The cost of clicking ‘Apply All’
Have you ever accepted a handful of Google Ads' AI recommendations, thinking they’d deliver quick wins—without really digging into the details? Guilty as charged. What I learned (the hard way) is that automation, without context and oversight, can move fast—and in the wrong direction.
Google’s AI makes campaign adjustments deceptively simple. With one click, you can roll out changes that promise better performance. And on the surface, the logic seems sound. Broaden keyword match types to expand reach? Sure. Raise the budget to "capture more conversions"? Why not? But what the AI doesn’t understand is everything behind the scenes—your margins, your ideal customer, your seasonality, your product pipeline. What it sees as opportunity, we have to evaluate through the lens of risk.
In my case, it started with a push to add broad match keywords. Within hours, our campaigns were pulling in a flood of irrelevant traffic. CTR dropped. Conversions slipped. And Google’s response? “Increase your budget to maintain performance.” We did. That’s when the spend took off. By the time we caught it, we were ~$30K deep into inefficient traffic and scrambling to clean up the mess.
That experience humbled me—and made me more cautious, more deliberate, and a lot more skeptical of any recommendation that comes without context. Because here’s the truth: AI doesn’t know your business the way you do. It doesn’t understand what a high-quality lead looks like. It doesn’t know which SKUs drive profitability or how your ops team handles a surge in volume. And it definitely doesn’t know what your boss would say about a large overspend in under 72 hours.

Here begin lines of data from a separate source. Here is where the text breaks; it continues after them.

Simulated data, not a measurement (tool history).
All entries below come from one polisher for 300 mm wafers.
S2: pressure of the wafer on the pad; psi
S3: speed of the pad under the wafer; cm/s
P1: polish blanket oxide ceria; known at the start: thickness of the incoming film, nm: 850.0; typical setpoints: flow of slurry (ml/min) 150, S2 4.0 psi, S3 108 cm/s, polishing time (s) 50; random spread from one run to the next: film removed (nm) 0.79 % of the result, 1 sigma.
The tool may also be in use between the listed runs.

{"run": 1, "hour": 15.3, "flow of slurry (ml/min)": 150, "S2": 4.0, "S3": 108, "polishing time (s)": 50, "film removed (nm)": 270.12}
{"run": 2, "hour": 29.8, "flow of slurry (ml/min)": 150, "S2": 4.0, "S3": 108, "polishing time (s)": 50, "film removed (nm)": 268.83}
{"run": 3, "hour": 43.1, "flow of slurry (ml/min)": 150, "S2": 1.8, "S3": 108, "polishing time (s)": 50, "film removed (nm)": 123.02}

That’s not to say Google’s recommendations are all bad. Some can be incredibly useful—when applied with strategy and tested properly. But they are suggestions, not strategy. They should be reviewed critically, applied selectively, and monitored like any other campaign decision. You don’t hand over the keys to the car just because it has cruise control.
So now, whenever I see that tempting “Apply All” button in Google Ads, I pause. I dig into the data. I ask what problem it’s solving—and who it’s really solving it for. And I remind myself of that very expensive lesson: automation is a powerful tool, but only when there’s a human at the helm.